METHONE

 

 

(image from http://historic-cities.huji.ac.il/greece/modon/maps/braun_hogenberg_II_52_3.html

The Venetians took possession of Methone in 1206 and in 1209 their rule was recognised by Villehardouin with the agreement of Sapienza (Maltezou 1993, 134; Andrews 2006, 54). Along with Corone, they were known as the eyes of the Republic, because their strategic importance allowed control of the seas between south Greece and Africa (Georgopoulou 2001, 17-8). Methone in particular was the point of convergence of the two main eastern sea routes and was used as a stop by the Venetian ships travelling in the east Mediterranean, for getting supplies, for repairing the ships and for getting information (Georgopoulou 2001, 17-8). Methone and its hinterland were valuable for the production of agricultural products especially olive oil as well as for its industries, such as the production of silk and leather (Georgopoulou 2001, 205).

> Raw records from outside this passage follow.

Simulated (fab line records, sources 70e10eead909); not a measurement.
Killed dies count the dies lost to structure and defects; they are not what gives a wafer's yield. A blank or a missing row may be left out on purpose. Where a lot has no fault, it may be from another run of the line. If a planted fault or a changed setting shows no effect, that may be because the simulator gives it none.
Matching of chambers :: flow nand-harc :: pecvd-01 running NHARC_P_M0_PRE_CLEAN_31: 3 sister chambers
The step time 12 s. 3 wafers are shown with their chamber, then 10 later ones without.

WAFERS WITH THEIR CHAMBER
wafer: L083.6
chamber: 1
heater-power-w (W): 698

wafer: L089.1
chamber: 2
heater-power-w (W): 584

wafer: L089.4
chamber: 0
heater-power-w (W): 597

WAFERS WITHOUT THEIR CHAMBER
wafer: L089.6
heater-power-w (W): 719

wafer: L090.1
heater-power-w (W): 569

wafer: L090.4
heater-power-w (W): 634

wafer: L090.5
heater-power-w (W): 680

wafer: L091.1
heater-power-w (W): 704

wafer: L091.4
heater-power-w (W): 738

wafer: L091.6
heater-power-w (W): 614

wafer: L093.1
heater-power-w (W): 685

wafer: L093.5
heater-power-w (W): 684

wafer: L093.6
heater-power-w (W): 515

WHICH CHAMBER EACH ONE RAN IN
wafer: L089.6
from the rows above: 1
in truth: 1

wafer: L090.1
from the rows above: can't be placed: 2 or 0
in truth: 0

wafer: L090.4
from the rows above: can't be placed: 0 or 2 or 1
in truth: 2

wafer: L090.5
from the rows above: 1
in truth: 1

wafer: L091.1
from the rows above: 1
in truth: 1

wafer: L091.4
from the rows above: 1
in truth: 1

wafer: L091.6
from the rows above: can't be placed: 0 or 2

(image from Hellenic Ministry of Culture 2001, 17)

 

Methone was governed by a kastellanos and his councils, a simplified model of the government of Venice. Other institution of the local administration included the treasury and the secretary, which were given very detailed guidelines on how to rule directly from Venice (Maltezou 1993, 136).

The castle of Methoni housed the administration of the area, along with the palace of the castellan and other public buildings. The Venetians built the castle during the 13th c.  on top of a previous Byzantine castle which stood until the 12th c. and rebuilt the city in 1293 after the decision of the Maggior Consiglio to give the money  (Hellenic Ministry of Culture 2001, 16-7; Georgopoulou 2001, 61).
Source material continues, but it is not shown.